The third option is the place I desire to be, but I can't get there. Here is the problem, I struggle to get there on my own, and in my struggle I become self-sufficient for a short time. I quickly burn out, and I can't find the way to trust without striving on my own power. I am working to learn grace, which becomes a contradiction. I know it can be done, I believe Martin Luther did it. I believe that John Calvin did it, and gave us some keys in reformed theology. We kick and struggle against reformed theology because it takes the power away from us. We hate it, because we lose control. Somehow I must find a way to relinquish control. I can't find a way to live inside the paradox. I must find a way to live out my faith as a response, instead of living out my response to find grace. The Christian world as a whole is not helping me. I read books and articles and listen to messages and songs that tell me how to do the things I need to do in order to get a "spiritual life". If I just pray more, read more, go to church more, give more, then I'll get there. I can't find a method that's not a method. My entire life falls back into me trying to please God, which then becomes on what must I do to keep Him pleased. My Heavenly Father slowly degrades into the Heavenly School Master, ready to punish or reward me based on my merit. After all, shouldn't we get what we deserve?

So here I sit, coming back full circle. Striving to live in grace, but finding myself neck deep in works. Wanting happiness and fulfillment, not grace and relationship. All the time focused on me, what I did, what I do and what I want. I feel trapped and suffocated by my inability to escape the prison I have constructed for myself. The ironic part is I know God wants to free me, and for whatever reason, I can't or I won't allow Him to do so. I feel the inner struggle of Paul as he writes "Wretched man that I am! Who will deliver me from this body of death?"Romans 7:24 (ESV). So I trust in words of Christ to Paul. “My grace is sufficient for you, for my power is made perfect in weakness.” 2 Cor 12:9 (ESV). Even as I am trapped in this prison of my own making, even as I can't escape and I can't figure out how to get it right, I am still being saved from myself. Maybe I can't see it. It seems to me that Paul couldn't see it, feel it or grasp it either, but grace. Amazing Grace. It's sufficient for even me, the wretch that I am.

Wednesday, January 27, 2010

Limited Atonement

I have often struggled with the teaching of limited atonement. I understood it in concept, but thought it was a purposeless doctrine. That was true until I read an article that was against the Doctrine of Substitutionary Atonement.

Substitutionary Atonement states that Jesus died in my place. When He was on the cross, He bore my sins. By dying, He took the punishment for my sin. He died in my place. He was my substitute, because the punishment He suffered should have been mine.

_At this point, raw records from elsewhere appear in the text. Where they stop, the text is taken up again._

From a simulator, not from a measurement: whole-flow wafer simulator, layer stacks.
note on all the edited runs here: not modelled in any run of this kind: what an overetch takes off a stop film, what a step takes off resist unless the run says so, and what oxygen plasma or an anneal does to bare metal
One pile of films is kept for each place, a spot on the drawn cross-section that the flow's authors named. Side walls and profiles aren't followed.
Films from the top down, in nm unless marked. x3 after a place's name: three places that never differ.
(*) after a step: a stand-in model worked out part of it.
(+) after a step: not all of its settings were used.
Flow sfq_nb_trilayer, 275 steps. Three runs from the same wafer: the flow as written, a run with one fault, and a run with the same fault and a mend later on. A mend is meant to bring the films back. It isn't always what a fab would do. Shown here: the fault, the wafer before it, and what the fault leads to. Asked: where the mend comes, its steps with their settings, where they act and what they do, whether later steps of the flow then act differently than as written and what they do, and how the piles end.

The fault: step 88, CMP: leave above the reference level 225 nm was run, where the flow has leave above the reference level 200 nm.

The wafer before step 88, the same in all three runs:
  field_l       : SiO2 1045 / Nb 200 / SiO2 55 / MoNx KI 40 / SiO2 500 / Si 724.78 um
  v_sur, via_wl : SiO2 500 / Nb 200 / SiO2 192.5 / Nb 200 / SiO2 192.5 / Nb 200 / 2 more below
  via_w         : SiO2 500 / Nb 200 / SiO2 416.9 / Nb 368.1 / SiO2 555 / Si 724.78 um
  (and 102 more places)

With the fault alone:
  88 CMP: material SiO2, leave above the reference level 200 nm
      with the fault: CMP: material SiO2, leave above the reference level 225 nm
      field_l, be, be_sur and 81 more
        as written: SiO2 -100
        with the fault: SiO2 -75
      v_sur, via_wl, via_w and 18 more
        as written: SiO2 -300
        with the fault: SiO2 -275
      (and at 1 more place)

If Substitutionary Atonement is true, that means my sins were atoned for when Jesus died on the cross. He bore then 2,000 years ago. That leads us to two places. The first is the Armenian viewpoint, of unlimited atonement, which states that everyone has the potential for salvation, which means that Christ bore the sins of everyone at Calvary. While it sounds to good and pleasing to stay that Christ bore the sins of every person on the cross, it makes salvation a work. Let's elaborate.

If Christ bore the sins of everyone, and died as a substitute for everyone, then everyone is atoned for, yet not everyone is saved. What is left in the salvation process? Acceptance. That means that we earn salvation though accepting it. That is a gnostic teaching. Either the work is acceptance, understanding, belief or surrender, all those things are dependent upon me. I am therefore responsible for my own salvation, and I am not saved by grace through faith, but rather I am saved by knowledge though faith. I am saved by receiving the atonement. Is that scriptural, or is that humanism?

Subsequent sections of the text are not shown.